On Wed, 2007-12-05 at 20:43 +0100, Kristian Koehntopp wrote:
On Wednesday, 5. December 2007 20:21:32 Timo Sirainen wrote:
I am in the process of moving my mailboxes from an overloaded cyrus-box to a new dovecot installation. The suse-supplied 1.0.rc14 did break down with signal 6 asserts "seq 1 < seq2 ...", so I compiled a download of 1.0.8 instead. This did not change a thing.
How easily can you crash it? What do you use as filesystem?

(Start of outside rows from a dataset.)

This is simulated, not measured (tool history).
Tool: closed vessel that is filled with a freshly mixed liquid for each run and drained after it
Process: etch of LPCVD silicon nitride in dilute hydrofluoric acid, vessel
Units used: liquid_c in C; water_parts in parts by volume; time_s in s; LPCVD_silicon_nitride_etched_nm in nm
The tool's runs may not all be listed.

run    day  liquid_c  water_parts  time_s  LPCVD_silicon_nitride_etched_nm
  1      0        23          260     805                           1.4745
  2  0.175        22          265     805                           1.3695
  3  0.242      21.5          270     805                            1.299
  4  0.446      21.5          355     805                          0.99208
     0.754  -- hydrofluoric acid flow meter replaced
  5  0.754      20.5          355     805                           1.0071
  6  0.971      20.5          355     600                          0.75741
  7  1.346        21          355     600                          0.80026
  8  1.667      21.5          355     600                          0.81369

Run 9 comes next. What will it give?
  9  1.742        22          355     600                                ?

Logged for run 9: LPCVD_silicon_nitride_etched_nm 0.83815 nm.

h743107:/var/log # grep signal dovecot.log | perl -n -e '($m = $_ ) =~ /(dovecot: .*signal.*)/ and ( $m = $1 ) =~ s/child \d+/child PID/ and print "$m\n";'| sort | uniq -c 17 dovecot: child PID (imap) killed with signal 11 607 dovecot: child PID (imap) killed with signal 6
h743107:/var/log # head -1 dovecot.log Dec 1 23:31:10 h743107 dovecot: Dovecot v1.0.rc14 starting up h743107:/var/log # tail -1 dovecot.log Dec 5 20:41:18 h743107 dovecot: IMAP(azundris): Disconnected: Logged out
Either your users are doing something really strange, or there's something wrong with the server. v1.0.x has worked pretty well for a lot of people, so I have trouble believing that the real problem here is with Dovecot.
The assert you first mentioned happens if there's broken data in dovecot.index.log file. v1.1 handles this by logging an error instead of crashing. But broken data should never be written to dovecot.index.log in the first place.
The glibc free() error then is a pretty serious problem. It just should never happen no matter what you do. The backtrace shows that it's happening on commit path when changing message flags. There's no way there's a bug in there, so either the heap was corrupted earlier by another code path, or there's something wrong with the server's memory.
If it's heap corruption it's probably in some rarely run error handling path, in which case it would help to see what errors were logged by the same process before that.
Could you send more (or all) of those asserts, backtraces and other errors you see in logs to me privately?